Noah Smith, popular economics blogger, recently posted a rebuttal to the criticism on the use of p-values in hypothesis testing. While he makes a few good points on why p-values and significance testing have value, I think that his post fails to address a couple of major issues.

First, he states that good science involves replication of results. This is absolutely true, and is, in my opinion, the best antidote for many of the issues related to significance testing. But from my experience in academia (I was an engineering grad student from 2003-2008), the real problem isn’t the lack of good scientists, it’s the poor system of incentives. This extends from the management of journals to the peer review process to the tenure system itself.

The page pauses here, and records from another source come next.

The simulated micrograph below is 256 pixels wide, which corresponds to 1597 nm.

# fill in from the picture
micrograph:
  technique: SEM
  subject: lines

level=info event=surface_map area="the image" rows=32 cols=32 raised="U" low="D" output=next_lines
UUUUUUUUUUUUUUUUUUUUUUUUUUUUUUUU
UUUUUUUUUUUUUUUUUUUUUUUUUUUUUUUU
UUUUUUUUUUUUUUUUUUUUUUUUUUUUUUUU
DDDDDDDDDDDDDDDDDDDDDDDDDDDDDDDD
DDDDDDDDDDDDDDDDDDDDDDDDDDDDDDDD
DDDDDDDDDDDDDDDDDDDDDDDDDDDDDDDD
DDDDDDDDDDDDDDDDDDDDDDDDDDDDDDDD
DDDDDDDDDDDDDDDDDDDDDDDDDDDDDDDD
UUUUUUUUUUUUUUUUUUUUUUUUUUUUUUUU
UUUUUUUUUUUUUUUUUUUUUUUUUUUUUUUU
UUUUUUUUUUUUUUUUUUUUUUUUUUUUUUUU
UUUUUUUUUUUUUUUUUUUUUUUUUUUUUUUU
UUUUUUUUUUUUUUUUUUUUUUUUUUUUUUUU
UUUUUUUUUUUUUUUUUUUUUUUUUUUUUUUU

Because journals are reluctant to publish negative (non-significant) results, if dozens of independent groups perform similar studies, but only one of these shows significance, this single positive may be the only one published. In fact, the groups that found non-significance will probably not even attempt to publish their work, and no one will have any reason to believe that the lone positive result is false. In this case, no researcher has to do anything wrong in order to produce a bad conclusion by the field.

Also, the tenure system requires that professors continually publish papers in respected journals, which requires doing original work and finding interesting, previously unknown effects. Replicating studies that others have already accepted as legitimate (whether your own or not) gets you no closer to tenure.

The other major problem with p-values is the way they’re interpreted. The common perception is that a p-value of 0.05 means there’s a 95% chance the effect is real (non-random). But the p-value actually represents p(x|h0), where x is the data and h0 is the null hypothesis. What the researcher wants to know is p(h0|x). The first value (what you have) tells you the probability of observing the data you found, assuming that the null hypothesis is true. But you want to know the probability of the null hypothesis, given the data.

Bayes’ theorem could be used to convert from the term you have to the one you want if you knew p(x), the prior probability of the data. Unfortunately, there’s no way to find this value. However, this paper does a nice job of setting bounds on the value of p(h0|x), depending on the form of the distribution on the data. An interesting result from this work is that for many types of tests, simply subtracting 1 from the t-stat will give you a decent approximation.

Kevin, saw this blogger link from your twitter page. Have you seen this example: http://andrewgelman.com/wp-content/uploads/2015/07/morris_example.pdf

I saw it on this post: http://goo.gl/rX77ch

-Barret

Thanks for posting, I hadn’t seen that. Good example of a situation where an unexpected result (based on the prior) gives you a misleading p-value, especially with limited observations.